Do Facts Matter? Liberal Academia and Stupid People


Inside Higher Ed nicely summarizes a recent story about your regular “liberal academia” bashing fact-double-checking criticism: 

 

It’s the kind of quote that sums up the worst fears of some conservatives about academe: “No. We don’t hire Republicans because they are stupid and we are not. Why should we knowingly hire stupid professors?

Attributed to a Duke University department chair, the quote has been getting nice play in recent weeks. It appeared June 17 in a column in American Thinker, attributed to the chair of Duke’s psychology department. On Monday, the quote was part of a slightly reworked version of the column appearing in The Jerusalem Post, this time with the quote attributed only to “the chairman of one of its major departments.” That column in turn was praised Tuesday, with the quote highlighted, in the higher ed blog of The National Review, where the statement was cited as evidence of “just how brazen and arrogant this power grab [of academe, by the left] has become.”

As the quote has gained currency, it has also been questioned on blogs such as Notes From Evil Bender and College Freedom, which speculated that the quote was based on a very different quote from a very different chair (philosophy, not psychology).

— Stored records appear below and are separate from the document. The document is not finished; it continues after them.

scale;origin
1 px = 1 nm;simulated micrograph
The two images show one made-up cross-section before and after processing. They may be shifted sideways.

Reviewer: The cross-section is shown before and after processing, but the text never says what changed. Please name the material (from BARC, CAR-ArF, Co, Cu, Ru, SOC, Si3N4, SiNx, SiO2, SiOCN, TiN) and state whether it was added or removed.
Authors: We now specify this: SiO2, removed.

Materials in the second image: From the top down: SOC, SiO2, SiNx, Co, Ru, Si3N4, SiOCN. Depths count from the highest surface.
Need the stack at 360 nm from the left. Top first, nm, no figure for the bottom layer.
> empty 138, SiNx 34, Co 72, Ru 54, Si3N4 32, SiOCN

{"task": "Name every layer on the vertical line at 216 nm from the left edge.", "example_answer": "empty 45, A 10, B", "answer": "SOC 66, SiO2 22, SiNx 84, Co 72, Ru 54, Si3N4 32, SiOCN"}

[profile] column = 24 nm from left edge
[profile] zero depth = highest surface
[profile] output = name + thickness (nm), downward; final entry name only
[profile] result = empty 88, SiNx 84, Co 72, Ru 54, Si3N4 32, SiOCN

The author of the much-discussed column is Edward Bernard Glick, an emeritus professor of political science at Temple University. Inside Higher Edlocated him to ask for the source of the quote and in an interview Wednesday, Glick confirmed that there is no such quote.

The quote was very different, although not as accommodating and nice as conservative critics would want it to be, namely:

“We try to hire the best, smartest people available. If, as John Stuart Mill said, stupid people are generally conservative, then there are lots of conservatives we will never hire. Mill’s analysis may go some way towards explaining the power of the Republican party in our society and the relative scarcity of Republicans in academia. Players in the NBA tend to be taller than average. There is a good reason for this. Members of academia tend to be a bit smarter than average. There is a good reason for this too.”

I think this is where the “experimental philosophy” with its handy clipboards can really do some damage – go ask professors at a university about their political affiliation and make conclusions. I know it’s mostly irrelevant, as we are told, but still – wouldn’t that be one good “common sense” oriented research? The argument – “Smarter people tend to be non-Republicans” – is flawed, of course, because it assumes that there’s one kind of smartness out there and it’s mostly “academic” kind, you know, nerds reading books kind of knowledge. However, I sort of sympathize with the whole systematic approach here: Let’s study the issue and categorize academics according to their political affiliation and see what happens! The main presupposition, in the US, seems to be a double one: there are only two political affiliations (Dem or Rep, liberal and conservative, period) and they are diametrically opposed, so you can be either one or the another. If one has to ask a question like “what would a smart person’s politics be?” I think the answer is pretty clear – most smart people I know are Marxists… 

Again, the comments section is the best part of the post: 

After nearly a decade of empirically documenting the grossly obvious political bias in academia — isn’t it time to just call it a day? Just admit there is a problem that would take billions of dollars and decades to fix, break up the public higher-ed funding monopoly, and let the non-Democrats/Socialists go their own way? And let everyone focus on the task at hand — education — before the Saudis, Japanese, and Koreans buy GM, Ford, IBM and Cisco? This has gotten beyond surreal. It is just absurd and ridiculous.

L.L.Escapee at Public Education Monopoly, at 7:55 am EDT on July 10, 2008

Yeah, damn Japs and other non-whites of the world will buy all of America’s stuff and then have their brown babies everywhere and that will be the end of the free and the brave – I think L.L. here clearly forgot the Jews, gotta keep your racism/anti-Semitism straight, buddy…

Glick fabricated a quote and admitted it (when he had little choice, really). Let’s set aside ideological defensiveness, be honest, and say, “this is wrong and he was wrong.” By the way, before I’m accused of being another effete intellectual liberal I am a life-long Republican. It’s too bad that this seems to matter but it probably does.

Is being a life-long Republican means that you would vote Republican no matter what their policy is? What kind of political stand is this? Or does it mean you’ve voted Republican so far in your life? Then it would be “so-far-in-life Republican” – being a life-long Republican also apparently allows one to criticize Republican party, otherwise it’s prejudiced, right? Plus this life-long Republican knows some fancy words like “effete” so don’t accuse him of being stupid – as a life-long effete intellectual I quietly and weakly protest…

I served on many search committees in my 35-year career in the academy and I do not recall anyone raising or discussing the political party or orientation of any candidate. In fact, the idea of even raising party affiliation as a consideration never occurred to me or, as far as I know, my colleagues.

That’s because you’re the “insider” and you know the general rules of the interview process – cannot many other questions like: are you gay? how old are you? are you a citizen? why this shirt? are you married? and so on – kinds of questions people outside of the academic world would ask, right? I think there needs to be more education about what kind of process the hiring process in the academia is. But then again I can see the accusation of elitism – what? you only hire smart people? that’s discrimination against the non-smart people!